A cart is moving horizontally along a straight line with constant speed `30 ms^-1.` A particle is to be fired vertically upwards from the moving cart in such a way that it returns to the cart at the same point from where it was projected after the cart has moved `80 m.` At what speed (relative to the cart) must the projectile be fired? (Take `g = 10 ms^-2`)

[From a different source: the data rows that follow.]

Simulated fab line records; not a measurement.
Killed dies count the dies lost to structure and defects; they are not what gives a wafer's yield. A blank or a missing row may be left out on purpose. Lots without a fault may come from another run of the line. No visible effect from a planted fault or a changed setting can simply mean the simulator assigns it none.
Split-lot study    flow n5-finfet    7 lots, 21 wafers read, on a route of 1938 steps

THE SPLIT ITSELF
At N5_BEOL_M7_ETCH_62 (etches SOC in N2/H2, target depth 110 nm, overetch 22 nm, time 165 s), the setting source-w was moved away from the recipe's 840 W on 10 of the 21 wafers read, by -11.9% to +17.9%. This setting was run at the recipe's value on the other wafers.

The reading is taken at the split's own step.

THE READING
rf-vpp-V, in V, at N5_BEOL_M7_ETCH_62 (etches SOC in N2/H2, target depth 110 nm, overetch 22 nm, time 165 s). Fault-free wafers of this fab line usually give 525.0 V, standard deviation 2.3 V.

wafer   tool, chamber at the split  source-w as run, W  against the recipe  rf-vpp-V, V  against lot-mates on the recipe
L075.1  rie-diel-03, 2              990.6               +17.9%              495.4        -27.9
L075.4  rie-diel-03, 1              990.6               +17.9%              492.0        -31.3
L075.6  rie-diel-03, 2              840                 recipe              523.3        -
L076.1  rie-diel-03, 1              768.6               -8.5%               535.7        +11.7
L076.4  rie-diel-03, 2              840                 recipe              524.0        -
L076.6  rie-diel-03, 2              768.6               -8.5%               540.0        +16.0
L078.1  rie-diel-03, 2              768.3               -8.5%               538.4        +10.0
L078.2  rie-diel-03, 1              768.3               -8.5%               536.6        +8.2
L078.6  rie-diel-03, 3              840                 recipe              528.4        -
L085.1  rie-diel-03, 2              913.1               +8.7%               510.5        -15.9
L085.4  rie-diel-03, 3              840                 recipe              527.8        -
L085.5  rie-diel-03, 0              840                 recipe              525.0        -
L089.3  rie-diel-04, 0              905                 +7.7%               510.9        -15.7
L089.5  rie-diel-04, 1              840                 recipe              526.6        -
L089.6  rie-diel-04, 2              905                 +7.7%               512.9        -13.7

To solve the problem, we need to determine the speed at which a particle must be fired vertically upward from a cart moving horizontally at a constant speed of \(30 \, \text{m/s}\), so that it returns to the same point on the cart after the cart has moved \(80 \, \text{m}\). ### Step-by-Step Solution: 1. **Calculate the time taken by the cart to cover 80 m**: The time taken by the cart can be calculated using the formula: \[ \text{Time} = \frac{\text{Distance}}{\text{Speed}} \] Here, the distance is \(80 \, \text{m}\) and the speed of the cart is \(30 \, \text{m/s}\). \[ \text{Time} = \frac{80 \, \text{m}}{30 \, \text{m/s}} = \frac{8}{3} \, \text{s} \] 2. **Determine the time for the projectile's motion**: The projectile must return to the cart after the cart has moved \(80 \, \text{m}\). Therefore, the total time of flight for the projectile is also \(\frac{8}{3} \, \text{s}\). 3. **Split the time of flight into ascent and descent**: Since the time taken to go up is equal to the time taken to come down, we can divide the total time by 2: \[ \text{Time to go up} = \text{Time to come down} = \frac{4}{3} \, \text{s} \] 4. **Use the kinematic equation to find the initial velocity**: We can use the kinematic equation: \[ v = u + at \] where: - \(v\) is the final velocity (which is \(0 \, \text{m/s}\) at the peak of the projectile's motion), - \(u\) is the initial velocity (which we need to find), - \(a\) is the acceleration (which is \(-g = -10 \, \text{m/s}^2\)), - \(t\) is the time taken to reach the peak (\(\frac{4}{3} \, \text{s}\)). Rearranging the equation to solve for \(u\): \[ 0 = u - 10 \times \frac{4}{3} \] \[ u = 10 \times \frac{4}{3} = \frac{40}{3} \, \text{m/s} \] 5. **Conclusion**: The initial speed at which the projectile must be fired relative to the cart is \(\frac{40}{3} \, \text{m/s}\). ### Final Answer: The speed at which the projectile must be fired relative to the cart is \(\frac{40}{3} \, \text{m/s}\).